Examples: In a country, a large city might be the core, attracting businesses and investment due to its infrastructure and skilled workforce. The surrounding rural areas (periphery) might provide raw materials and labor to the city but struggle to develop their own industries. Global Context: Myrdal's concept can also be applied on a global scale. Developed countries act as the core, with strong economies and technological advancements. Less developed countries form the periphery, often supplying resources and raw materials.

 

CUMULATIVE CAUSATION

 

The concept of cumulative causation demonstrates how an initial stimulus, such as investment in a particular region like Delhi, can lead to a self-reinforcing process of economic growth. Let's break down the components of cumulative causation as demonstrated in your example:

1.       Stimulus: The initial action or stimuli in your example is an investment in Delhi. This investment serves as the catalyst for economic activity in the region.

2.       Result: As a result of the investment, economic activity in Delhi has increased. This could involve various activities such as production, trade, and consumption, ultimately leading to profits for businesses operating in the region.

3.       Cumulation: The profits generated from the initial investment are reinvested back into the economy of Delhi. This reinvestment further stimulates economic activity, leading to additional production, sales, and profits. As this process repeats itself, the size of the economy grows continuously.

4.       Circular Pattern: The path of investment and profit forms a circular pattern, where each round of investment leads to further economic activity, generating more profits that are then reinvested back into the economy. This circular flow progressively reinforces itself, leading to sustained growth in the region.
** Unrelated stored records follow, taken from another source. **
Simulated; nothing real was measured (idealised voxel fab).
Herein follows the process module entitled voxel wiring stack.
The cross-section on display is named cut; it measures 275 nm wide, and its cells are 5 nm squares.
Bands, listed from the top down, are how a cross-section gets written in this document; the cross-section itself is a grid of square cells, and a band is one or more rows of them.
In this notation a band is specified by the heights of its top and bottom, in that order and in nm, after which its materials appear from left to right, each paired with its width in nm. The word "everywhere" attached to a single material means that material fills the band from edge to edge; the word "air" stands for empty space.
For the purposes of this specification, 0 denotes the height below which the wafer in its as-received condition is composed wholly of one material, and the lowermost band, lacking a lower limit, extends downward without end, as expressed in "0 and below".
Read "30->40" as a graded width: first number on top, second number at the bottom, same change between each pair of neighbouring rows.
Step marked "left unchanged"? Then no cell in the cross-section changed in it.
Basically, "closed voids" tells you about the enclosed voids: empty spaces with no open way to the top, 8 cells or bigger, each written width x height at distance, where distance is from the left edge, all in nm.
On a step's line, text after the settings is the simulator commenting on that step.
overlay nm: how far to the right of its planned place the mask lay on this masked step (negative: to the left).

Fig: Mydral's analysis of Cumulative Causation
 

Agglomeration and Core Development:

 

As a result of cumulative causation, the core region experiences a snowball effect of economic activity. This is known as agglomeration. Multiple factors contribute to this:

µ      Internal Economies: These are cost advantages enjoyed by individual firms located in the core. High R&D activity, as you mentioned, can lead to innovation and efficiency gains for a single company.

µ      External Economies: These are benefits enjoyed by all firms in the core, not just individual companies. They include:

Ø      Availability of skilled labor: A large pool of skilled workers attracts businesses to the core.

Ø      Developed infrastructure: The core typically has better transportation, communication networks, and utilities.

Ø      Access to suppliers and markets: Businesses in the core benefit from close proximity to suppliers and a large customer base.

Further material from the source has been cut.